The Fourier transform is usually extended to the $L^2(\mathbb{R})$ space by invoking an argument that relies on the density of Schwartz functions in $L^2$.
Often, this extension is explicitly written as $$ \hat{f} = \lim_{n \rightarrow \infty} \hat{f}_n \quad \text{(in } L^2),$$ where $$\hat f_n(\nu) = \int_{[-n;+n]} f(t) e^{-2i\pi \nu t} \, dt,$$ with $f \in L^2$.
My question is: are the functions $\hat f_n(\nu)$ in that construction Schwartz? They are clearly $C^\infty$, but can one show that $\nu^k \hat f_n(\nu)$ vanishes at infinity for all $n$?
No, $f_n$ is certainly not a Schwarz function, even if $f$ is. (Regardless of whether it's been proved yet, the inversion theorem shows that ) $f_n=f\chi_{[-n,n]}$, not even continuous. (Hence $\hat f_n\notin L^1$.)

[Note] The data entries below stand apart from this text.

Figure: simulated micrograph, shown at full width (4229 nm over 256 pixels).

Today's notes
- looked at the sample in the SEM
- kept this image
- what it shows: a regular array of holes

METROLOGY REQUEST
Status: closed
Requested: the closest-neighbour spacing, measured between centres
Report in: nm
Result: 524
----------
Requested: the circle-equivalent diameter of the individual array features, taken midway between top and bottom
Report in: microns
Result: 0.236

I don't see why it matters. I see people on MSE state that Plancherel is proved by using the Schwarz space this way, but I've never seen a book that actually takes that approach. Instead one just shows directly that $$||\hat f||_2=||f||_2\quad(f\in L^2\cap L^1),$$and then one notes that if $f\in L^2(\Bbb R)$ and $f_n=f\chi_{[-n,n]}$ then $f_n\in L^2\cap L^1$ and $||f-f_n||_2\to0$.